Christians today have redefined it to mean whatever they want it to mean, but that is not what it meant to the those who invented the idea in the first place.
A nice serving of apologist BS.
Here are what Mormon Apologists really do...
FAIRMORMON makes this claim:
FairMormon does not believe or argue that everyone who disagrees with the LDS Church is “anti-Mormon.” As one prominent scholar of anti-Mormonism put it:
The hallmark of anti-Mormonism is an agenda, whether covert or openly expressed, of combating the faith of the Latter-day Saints and opposing their church.
Yet that is what is being done. Here is Daniel C. Peterson (a FAIRMORMON Board Member and the “prominent scholar of anti-Mormonism” they quote above) speaking of George D. Smith, Dan Vogel and Signature books,
We have seen that George D. Smith and Signature Books reject the title ‘anti-Mormons’ … Are ‘anti-Mormons’ mere mythical beasts, the stuff of persecution-fixated Latter-day Saint imaginations? If not, how would we recognize an ‘anti-Mormon’ if we saw one?
Nobody would suggest for a moment that George D. Smith and Dan Vogel fit the traditional ‘anti-Mormon’ mold in all respects. There are a number of differences between them and the late ‘Dr.’ Walter Martin, and between them and the Tanners.

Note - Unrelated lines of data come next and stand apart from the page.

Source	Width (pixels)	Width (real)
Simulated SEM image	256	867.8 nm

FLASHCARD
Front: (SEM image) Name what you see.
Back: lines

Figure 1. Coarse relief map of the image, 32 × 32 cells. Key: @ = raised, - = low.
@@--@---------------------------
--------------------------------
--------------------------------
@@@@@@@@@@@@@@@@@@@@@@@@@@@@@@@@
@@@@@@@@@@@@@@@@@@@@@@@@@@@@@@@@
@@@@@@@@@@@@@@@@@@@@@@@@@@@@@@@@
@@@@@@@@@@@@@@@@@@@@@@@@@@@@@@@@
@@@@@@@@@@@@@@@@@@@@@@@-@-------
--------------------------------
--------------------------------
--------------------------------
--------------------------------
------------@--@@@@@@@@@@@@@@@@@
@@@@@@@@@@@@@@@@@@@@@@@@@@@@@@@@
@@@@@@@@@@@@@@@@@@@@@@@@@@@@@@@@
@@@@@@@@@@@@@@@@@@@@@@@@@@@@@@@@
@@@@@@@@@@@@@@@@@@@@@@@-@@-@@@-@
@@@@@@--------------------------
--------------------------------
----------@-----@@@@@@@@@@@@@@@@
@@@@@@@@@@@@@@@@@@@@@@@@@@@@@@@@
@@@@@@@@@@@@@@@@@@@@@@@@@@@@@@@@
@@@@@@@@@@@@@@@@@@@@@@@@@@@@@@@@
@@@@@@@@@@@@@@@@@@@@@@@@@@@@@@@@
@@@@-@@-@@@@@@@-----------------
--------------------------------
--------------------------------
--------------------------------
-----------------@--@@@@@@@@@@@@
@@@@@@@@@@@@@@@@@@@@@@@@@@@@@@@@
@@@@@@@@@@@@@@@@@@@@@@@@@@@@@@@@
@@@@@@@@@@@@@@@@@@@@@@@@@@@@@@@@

In the past, anti-Mormon attacks almost invariably came from outside the Church; for the most part, they still do. For the first time since the Godbeite movement, however, we may today be dealing with a more-or-less organized ‘anti-Mormon’ movement within the Church. With ‘anti-Mormon Mormons,’ as Robert McKay puts it.
Should we be concerned about the possibility of unwholesome opinions, even enemies, within the Church? Jesus certainly seemed to think that internal enemies were a possibility. ‘Beware of false prophets,’ he said, ‘which come to you in sheep’s clothing, but inwardly they are ravening wolves’ (Matthew 7:15)…. So the possibility of enemies among the membership of the Church seems established. (FARMS, Review of Books, vol. 4, pp. liv-lv, see Veneer Magazine’s article “Wolves in Sheep’s Clothing” found here).
Peterson is calling members who have different views anti-Mormons and “enemies”! And since when are historians “false prophets”? This is simply silly BS. No one can be a legitimate critic to these bigots. Louis Midgley called Brent Metcalfe and the authors contributing to “New Approaches to the Book of Mormon”, anti-Mormons:
The most imposing attack on the historical authenticity of the Book of Mormon has been assembled by Brent Lee Metcalfe… the publication of New Approaches is an important event. It marks the most sophisticated attack on the truth of the Book of Mormon currently available either from standard sectarian or more secularized anti-Mormon sources, or from the fringes of Mormon culture and intellectual life. (Review of Books on the Book of Mormon, Vol. 6, No. 1, 1994, pages 211- 214).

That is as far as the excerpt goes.